A few hours later, take a lunch break, try looking for PSYOP on coinmarketcap.com (CMC). What do you know, a token named PSYOP pops up. Sweet, looks promising. Check out the smart contract information and see it only has 10B total supply. If insiders get top 40%, 30%ish in the Uniswap (decentralized exchange-DEX) LP (Liquidity Pool-coin supply), 10% goes to CEX’s (Centralized Exchanges), anything under 20% of the total supply only being available to circulate means that the insiders and Market Makers(MEV bots) on the CEXs will have all the value during a short squeeze. This must be the one. Make a buy… it worked.
Search again and I see that an Arbitrum (layer 2 blockchain network) Uniswap (DEX) LP (Liquidity Pool) has been created and it’s active. Oh Shit, this is it. This is what I’ve been waiting for. The Arbitrum token’s smart contract address was different and it had max supply of 210B coins.
It was different on Arbitrum than the coins I bought on Ethereum. It takes a second to sink in.
The exact opposite of what they thought would occur in my mind happened.
I realize that I own real tokens on Ethereum. It was bait.
They probably thought I would see the fake Arbitrum LP first, grab its address, then search on Ethereum. They messed up using the real contract on Ethereum and a fake one on Arbitrum, then loading the liquidity into Uniswap on Ethereum first to start the stealth presale. Then they removed the fake, but already indexed, PSYOP tokens on Ethereum that matched on Arbitrum, so I only ever saw the real Ethereum PSYOP tokens. To sync to Arbitrum at all, it must occur this way. But to lessen confusion for their insiders, they removed the fake token on Ethereum after the fake PSYOP token Arbitrum Uniswap LP was minted and available.
The only reason the smart contract is different than on Ethereum, but the Arbitrum Uniswap LP is available, is because the two coins are not intentionally related. But no way to know. I made another small buy on Ethereum, about $300 worth of Ether. I walked away with roughly 178,600,000 PSYOP tokens.
I refreshed my browser and the Uniswap LP on Ethereum has been dumped/sold. /shrug
Doesn’t matter, bought crypto.
Extrapolating whole numbers calculating in my brain and… if I got these out somehow…I’m probably a billionaire.
I immediately went to the Arbitrum Layer 2 bridge and bridged them the same way you search for new tokens on Uniswap, using the smart contract address. The real Arbitrum contract was already sync’ed onchain. I completed the bridge transaction and verified they’re on-chain on Arbitrum.
#homietheyrelockedup
I stand up and shake off some of the tension. I looked outside my window. I’m staring at a bird flying by. The impact of what’s occurring catches up to me.

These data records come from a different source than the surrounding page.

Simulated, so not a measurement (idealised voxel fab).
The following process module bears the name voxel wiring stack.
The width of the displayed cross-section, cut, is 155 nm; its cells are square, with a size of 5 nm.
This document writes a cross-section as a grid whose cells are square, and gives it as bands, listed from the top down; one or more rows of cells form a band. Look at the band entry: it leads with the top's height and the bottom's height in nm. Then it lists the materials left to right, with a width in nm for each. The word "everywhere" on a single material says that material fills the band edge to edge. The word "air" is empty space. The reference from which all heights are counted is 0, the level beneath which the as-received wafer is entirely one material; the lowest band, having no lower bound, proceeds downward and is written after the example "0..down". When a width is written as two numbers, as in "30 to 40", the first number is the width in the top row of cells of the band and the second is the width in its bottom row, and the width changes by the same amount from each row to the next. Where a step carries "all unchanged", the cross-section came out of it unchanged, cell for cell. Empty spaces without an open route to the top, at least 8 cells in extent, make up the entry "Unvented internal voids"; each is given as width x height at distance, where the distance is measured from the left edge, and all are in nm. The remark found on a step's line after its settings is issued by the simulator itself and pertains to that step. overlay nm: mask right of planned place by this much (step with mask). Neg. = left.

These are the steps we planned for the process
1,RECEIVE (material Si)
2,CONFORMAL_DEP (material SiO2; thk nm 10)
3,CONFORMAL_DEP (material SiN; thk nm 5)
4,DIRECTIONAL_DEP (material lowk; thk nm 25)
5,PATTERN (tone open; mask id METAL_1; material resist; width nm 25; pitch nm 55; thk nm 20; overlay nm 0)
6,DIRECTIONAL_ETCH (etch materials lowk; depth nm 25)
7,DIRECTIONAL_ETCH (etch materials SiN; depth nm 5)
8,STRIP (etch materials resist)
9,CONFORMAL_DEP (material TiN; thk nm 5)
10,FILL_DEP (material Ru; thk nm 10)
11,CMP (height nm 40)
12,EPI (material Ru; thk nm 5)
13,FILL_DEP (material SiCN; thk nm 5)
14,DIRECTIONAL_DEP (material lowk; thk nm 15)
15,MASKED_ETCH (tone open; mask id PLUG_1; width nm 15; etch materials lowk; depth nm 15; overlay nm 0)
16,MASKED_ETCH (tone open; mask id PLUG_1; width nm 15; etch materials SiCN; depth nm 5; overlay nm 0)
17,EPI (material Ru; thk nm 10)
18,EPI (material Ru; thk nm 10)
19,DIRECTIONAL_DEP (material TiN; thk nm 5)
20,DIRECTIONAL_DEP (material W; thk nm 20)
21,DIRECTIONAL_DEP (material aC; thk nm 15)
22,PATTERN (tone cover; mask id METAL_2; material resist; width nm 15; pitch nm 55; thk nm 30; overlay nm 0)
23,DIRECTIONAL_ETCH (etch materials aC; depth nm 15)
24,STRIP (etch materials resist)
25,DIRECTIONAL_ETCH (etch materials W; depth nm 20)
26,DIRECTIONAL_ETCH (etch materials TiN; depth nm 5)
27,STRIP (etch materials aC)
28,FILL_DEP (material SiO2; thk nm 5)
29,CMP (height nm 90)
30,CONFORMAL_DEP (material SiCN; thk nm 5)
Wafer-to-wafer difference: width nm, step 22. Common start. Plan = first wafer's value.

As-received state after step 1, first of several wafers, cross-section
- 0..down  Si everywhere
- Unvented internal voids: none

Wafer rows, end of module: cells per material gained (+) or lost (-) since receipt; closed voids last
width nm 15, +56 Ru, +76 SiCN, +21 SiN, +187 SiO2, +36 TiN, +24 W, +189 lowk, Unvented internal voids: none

I’ve spent a few minutes on Twitter looking at trending crypto topics and found $PSYOP being advertised like crazy from a super annoying CT influencer. I followed the trends for a day or so, found the real token indexed on-chain, and made a small buy, like the insiders were already doing. I know because I was watching the LP transaction chart on CMC. The small buys just looked like every other insider’s buy, they could be, and the devs probably weren’t checking to ensure that ONLY the insiders could and were buying. And they didn’t use a blacklist in the smart contract because that shows up in a contract security audit. They don’t whitelist for the same reason; it shows up in an audit and discredits the coin right from the beginning… on purpose. I made a second buy of the real token, about $300 of Ether.
There was no way to know if this was the right token or not. I banked on that it was real because they were trying to move quickly and capitalize on the momentum, and I am still faster than the whole team, from home…. While I take care of my cousin’s kids. I checked the Arbitrum LP again, they sold it too, doh, they’re cleaning up. They must have gotten what they wanted to get…I hope this is the right one.
Coinmarketcap’s website indexes (makes searchable) information that occurs on all kinds of blockchains. They do this by using a geth node or listener acting as a helper node for the Ethereum network, in return it gets all the transaction information. When you deploy a coin on Ethereum (Layer 1), it takes time to sync to Arbitrum(Layer 2). After the coin is deployed, and depending on when CMC’s indexing finishes, the data shows up on the website. So, there’s timing to deploy the coin, index on Ethereum, sync to Arbitrum, and index on Arbitrum, so that I can finally see it with my human eyeballs.
When you move quickly, you make mistakes. If you don’t know how it all works, or your stressed out, you make mistakes…Like CMC’s Arbitrum indexing a fake contract on Arbitrum after you’ve already launched the real token on the Ethereum chain and before it syncs to Arbitrum and gets indexed. But you’re so cheap and devs so tired, that you had to make the coins look different by inflating the max supply amounts. This is done so you don’t lose a lot of the real money you put into the crapcoins on Arbitrum or wind-up messing things up unintentionally, because all they see is code. That was the great mistake.
To sync a real coin to Arbitrum, the smart contract must be the same, otherwise it would get super crazy, technologically, to have to index 20,000 different crapcoins on Ethereum and only a handful on Arbitrum and then try to link everything together across chains. But if you do that, create an Ethereum token on mainnet and the address is not indexed by the CMC search system on Arbitrum yet, but still synced on-chain on Arbitrum, you can still locate it on Arbitrum with the Ethereum smart contract address. Bingo. They didn’t think I would know that… The timing was quite literally, perfect. I saw the real coin before I saw the fake LP on Arbitrum. I saw the fake Arbitrum LP pool after I had already purchased the real coin on Ethereum.
They probably thought I’d see the Arb LP Pool, grab its contract address, and plug that into Ethereum to grab the wrong coin or get confused because it was gone. They were trying to hack the timing of the blockchain sync between Ethereum, Arbitrum, and CMC’s web search indexing from both chains.
It doesn’t matter what it looks like, it only matters that things are the same across chains. Immutable. Changeless. Like Smart Contract IDs. But I’m not automated, I just think like they do, so I used that and single biggest tenant of crypto to outsmart these fucks. I’m just smart af. I did all my own research and I made sure the coin was the right one on the right blockchain. They are just too impatient to miss out on potential of billions so they messed up and I could tell.